I spent two years living in Newcastle, and when I read jazz guitarist’s, James Kitchman’s biography, after listening to his excellent new album, First Quartet on repeat, I was unsurprised to learn he hails from Northumberland. Whilst he may have come a long way since then, both figuratively and literally, a place so wonderfully beautiful, with such an unassailable sense of identity, must leave a formative impression – perhaps it is why the North East has such a rich history of producing remarkable musicians and James Kitchman is certainly another name to be added to the list.
First Quartet is Kitchman’s first attempt at leading a quartet – the name of the album is quite apt – yet it does not sound that way in the slightest, except in the sense that it is an exciting and authentic piece of work, unshrouded by worries and expectations. Tracks are well textured and feel easy to listen to. Collaborators Bruno Heinen, Tom McCredie and Shane Forbes work comfortably together under the guitarist’s leadership.

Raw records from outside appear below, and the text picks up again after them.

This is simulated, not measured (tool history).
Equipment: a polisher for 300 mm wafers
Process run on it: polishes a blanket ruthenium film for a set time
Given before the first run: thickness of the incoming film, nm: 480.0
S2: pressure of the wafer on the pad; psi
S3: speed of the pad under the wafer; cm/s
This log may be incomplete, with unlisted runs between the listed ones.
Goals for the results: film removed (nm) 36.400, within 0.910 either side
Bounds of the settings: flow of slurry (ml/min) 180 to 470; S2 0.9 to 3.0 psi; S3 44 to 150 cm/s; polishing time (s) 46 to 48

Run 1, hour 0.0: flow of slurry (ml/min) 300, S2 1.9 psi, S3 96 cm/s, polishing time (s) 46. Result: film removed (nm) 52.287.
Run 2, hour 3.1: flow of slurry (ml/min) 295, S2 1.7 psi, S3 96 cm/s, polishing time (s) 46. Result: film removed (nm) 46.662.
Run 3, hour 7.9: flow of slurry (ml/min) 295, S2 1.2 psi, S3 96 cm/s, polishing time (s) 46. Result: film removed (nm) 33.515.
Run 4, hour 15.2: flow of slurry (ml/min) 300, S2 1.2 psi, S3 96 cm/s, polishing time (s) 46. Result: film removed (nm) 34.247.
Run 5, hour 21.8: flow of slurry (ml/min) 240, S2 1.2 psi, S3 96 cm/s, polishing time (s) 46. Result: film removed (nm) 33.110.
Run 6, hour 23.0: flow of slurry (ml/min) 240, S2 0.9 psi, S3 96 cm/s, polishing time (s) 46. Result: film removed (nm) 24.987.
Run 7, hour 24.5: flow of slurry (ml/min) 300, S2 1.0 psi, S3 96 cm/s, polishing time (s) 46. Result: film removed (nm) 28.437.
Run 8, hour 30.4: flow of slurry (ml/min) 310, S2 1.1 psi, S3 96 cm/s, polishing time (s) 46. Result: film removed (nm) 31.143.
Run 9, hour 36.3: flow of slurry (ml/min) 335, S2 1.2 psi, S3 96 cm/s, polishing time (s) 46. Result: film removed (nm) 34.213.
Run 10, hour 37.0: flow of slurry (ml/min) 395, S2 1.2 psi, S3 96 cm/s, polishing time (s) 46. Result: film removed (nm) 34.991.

The opening track, Making the World Disappear, tells the story of empty streets during the lockdown period. This track captures the eery but contemplative, calm and still atmosphere which settled as the world quietened and everything seemed to slow.
Perhaps the most interesting track on the album is Control the Weather. Edgy and honest, it offers a political statement, a criticism even, at a time when there are questions to be answered. With extracts from a speech about governments and political systems, interspersed between fluid guitar grooves, and striking piano chords, there is a sense of urgency and tension absent from the rest of the album. Passages of purposeful discord and disharmony offer a gripping listen.
The general mood on First Quartet, however, feels extremely melodic and tranquil, an atmosphere particularly obvious on the final track First Day as the group take an optimistic look to a new future. A highlight throughout is Kitchman’s unquestionable guitaring ability which breaths a unique and authentic sense of character into it all.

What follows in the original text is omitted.